Higher education unions have been warned that failures in upcoming ballots on collective industrial action could damage members’ negotiating positions with employers.
The sector unions announced that they would?pursue collective strike action after rejecting the Universities and Colleges Employers Association’s (Ucea) final pay offer of 1.4 per cent.
In a joint statement, the unions, which include UCU, GMB, Unison, EIS and Unite, said they would look to coordinate action “as one collective”, and that they were “united in rejecting this insulting offer in the strongest possible terms”. Ballots are due to take place in the week of 20 October.
But the reaction to the news has been mixed.
UCU’s consultative ballot achieved a turnout of just 32 per cent, and union members and industrial relations experts were divided on whether the ballots would reach the minimum legal turnout required for strike action, which stands at 50 per cent.
Dyfrig Jones, vice-president of UCU, said: “It’s in nobody's interest for the ballot to fall short”.
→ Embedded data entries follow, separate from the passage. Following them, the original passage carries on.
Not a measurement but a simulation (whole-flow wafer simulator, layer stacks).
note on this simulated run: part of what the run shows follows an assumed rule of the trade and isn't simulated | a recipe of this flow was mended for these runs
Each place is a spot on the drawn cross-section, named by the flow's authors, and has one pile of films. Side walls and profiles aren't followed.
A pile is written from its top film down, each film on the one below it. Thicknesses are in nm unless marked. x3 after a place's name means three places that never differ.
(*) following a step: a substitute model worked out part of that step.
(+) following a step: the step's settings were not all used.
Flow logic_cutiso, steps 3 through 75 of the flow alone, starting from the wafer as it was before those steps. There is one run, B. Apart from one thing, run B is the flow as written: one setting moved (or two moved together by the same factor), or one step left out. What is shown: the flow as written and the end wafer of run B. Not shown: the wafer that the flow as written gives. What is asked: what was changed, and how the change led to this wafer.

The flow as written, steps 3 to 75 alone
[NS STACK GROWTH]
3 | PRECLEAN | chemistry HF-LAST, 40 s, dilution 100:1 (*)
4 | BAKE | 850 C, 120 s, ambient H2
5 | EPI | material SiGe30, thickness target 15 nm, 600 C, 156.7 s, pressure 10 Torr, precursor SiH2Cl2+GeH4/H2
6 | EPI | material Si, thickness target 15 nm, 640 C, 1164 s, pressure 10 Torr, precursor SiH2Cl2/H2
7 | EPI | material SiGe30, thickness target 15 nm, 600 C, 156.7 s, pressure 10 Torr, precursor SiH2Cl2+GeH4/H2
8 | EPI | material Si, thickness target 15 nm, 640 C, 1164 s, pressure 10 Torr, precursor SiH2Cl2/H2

“Failing to make the threshold, particularly on a national ballot, undermines our negotiating position…So I would hope that everybody in the union, and everybody in all five of the unions, are really putting their shoulders to the wheel to ensure that we do make the threshold,” he told 糖心Vlog.
He said that “there was a strong feeling” among members of UCU’s higher education committee (HEC), which voted to pursue national action, “that this was something new and something positive and could shift the dial”.
Previous plans to pursue a national strike ballot by UCU were dropped earlier this year amid fears that it was out of touch with the redundancy crisis facing cash-strapped universities.
Roger Seifert, emeritus professor of industrial relations at Wolverhampton University, said “the context makes predictions difficult” but anticipated a “strong vote in favour of pay action for now, with both sides seeking to hold a unified line in a harsh political and financial environment”.
A successful ballot could see UCU “seek redemption from [its] recent failures”, and Seifert anticipated that it “probably will reach the threshold as the situation is worsening by the hour”.
But he noted that turnout is “inspired by clarity and courage from union leaders backed up with robust propaganda campaigns”.
The question is, he said, “Do the leadership have the desire and the members the stomach for a real fight?”
Gregor Gall, visiting professor in industrial relations at the University of Leeds and research associate at the University of Glasgow, said that the current political climate could make the decision to pursue collective action more effective.
“Although the sector is in a prolonged financial crisis, the Labour government is now in a crisis too,” he said, referencing a recent Cabinet reshuffle and questions about the appointment of Peter Mandelson as US ambassador.
“This potentially opens up a political space where what was a weaker force…can have a greater impact than normal.
“In this situation, and without wanting to fight on too many other fronts, the Labour government may make just enough additional funding available to make an improved pay offer acceptable enough.”
However, he said, “it will be very hard to achieve” the turnout.
Higher education institutions have experienced a turbulent start to the academic year, with union members at universities including Edinburgh, Nottingham and Leicester taking strike action in the first weeks of the new academic year.
Lancaster, Sheffield Hallam, Sheffield, Oxford Brookes and Dundee have also announced strike ballots over local disputes.
Sophia Woodman, president of Edinburgh’s UCU branch, who is a member of UCU’s National Executive Committee and voted against the ballot in its current form, said there is “a conflict” between local disputes and national industrial action.
“I have long advocated [for] UCU working with other unions, locally and nationally,” she said.
“However, in this case, we have jumped into a joint campaign without adequate preparation and planning, or consideration for branches in local disputes. There was the option to defer a decision until we had a proper plan in place, but that was not the decision taken by the HEC.”